Since sport became the central subject in Parliament and hogged the debate-calendar, no excuses are made here about contributing an op-ed about cricket.
Much has been said already about the subject, and the cricket administration and the team have both come in for flak in general. The issue of cricket administration is a minefield. Opinions can be offered on this aspect, but no prizes for guessing why people are circumspect.
Who wants to open that can of worms? But the players are part of the game, and the press-conference after the match with the entire team in attendance was quite the spectacle.
Though the coaching staff are not in the playing XI, they are part of the team. So what was the purpose of the post-World Cup press conference in Colombo?
It would have been to put the record straight. But what was the takeaway from this meet-the-media exercise? It wasn’t certainly meant to be a tea and cakes affair where the players were introduced and then reintroduced to the domestic audience.
There was a raison d’etre for the media-meet. Obviously the team management felt the need to pacify the fan base — or you could say the Sri Lankan people — after the abject failure at the 2023 World Cup (WC) in India.

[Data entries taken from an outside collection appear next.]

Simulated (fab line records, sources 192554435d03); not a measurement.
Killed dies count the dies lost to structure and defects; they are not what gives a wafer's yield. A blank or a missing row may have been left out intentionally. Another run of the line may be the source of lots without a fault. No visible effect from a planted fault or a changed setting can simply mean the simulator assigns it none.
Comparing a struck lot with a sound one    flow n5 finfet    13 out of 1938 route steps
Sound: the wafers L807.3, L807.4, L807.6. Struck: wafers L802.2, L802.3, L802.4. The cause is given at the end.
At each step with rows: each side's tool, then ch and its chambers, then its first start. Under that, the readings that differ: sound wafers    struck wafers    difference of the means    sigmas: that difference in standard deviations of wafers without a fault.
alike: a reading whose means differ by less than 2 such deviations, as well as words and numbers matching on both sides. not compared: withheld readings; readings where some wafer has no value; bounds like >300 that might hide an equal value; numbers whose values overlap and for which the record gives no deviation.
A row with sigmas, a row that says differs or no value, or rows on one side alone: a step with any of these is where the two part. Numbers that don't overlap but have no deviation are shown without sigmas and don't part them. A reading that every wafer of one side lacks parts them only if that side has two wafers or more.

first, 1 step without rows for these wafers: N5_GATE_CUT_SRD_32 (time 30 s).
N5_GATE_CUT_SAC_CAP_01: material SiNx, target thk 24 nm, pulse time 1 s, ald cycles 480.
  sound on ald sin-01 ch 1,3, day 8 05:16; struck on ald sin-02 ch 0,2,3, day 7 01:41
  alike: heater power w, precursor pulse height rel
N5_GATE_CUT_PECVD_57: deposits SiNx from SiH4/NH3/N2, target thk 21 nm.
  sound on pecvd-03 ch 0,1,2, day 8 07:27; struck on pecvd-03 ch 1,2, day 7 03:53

This was not a mere day off in office. The team had ended up one before the last on the points table, just ahead of a non-test playing country, the Netherlands. Besides that, Sri Lanka failed to qualify for the upcoming Champions Trophy that required a team to finish within the first eight in the WC points table to qualify for that tournament.
This was easily the worst disaster that Sri Lanka cricket had faced in recent times, after the World Cup victory of 1996 which was the watershed event that signaled Sri Lanka’s entry into cricket’s big league.
The team spokesperson seemed to be yesteryear’s cricketing hero Mahela Jayewardene who either by default or otherwise seemed to have been eased into that role recently.
It appeared however that intent of the press conference was not to come clean and say that mistakes were made. After a failure as abject as the one that was referenced above, what would have been expected was a soul searching exercise that at the least left the impression that failure would be taken seriously.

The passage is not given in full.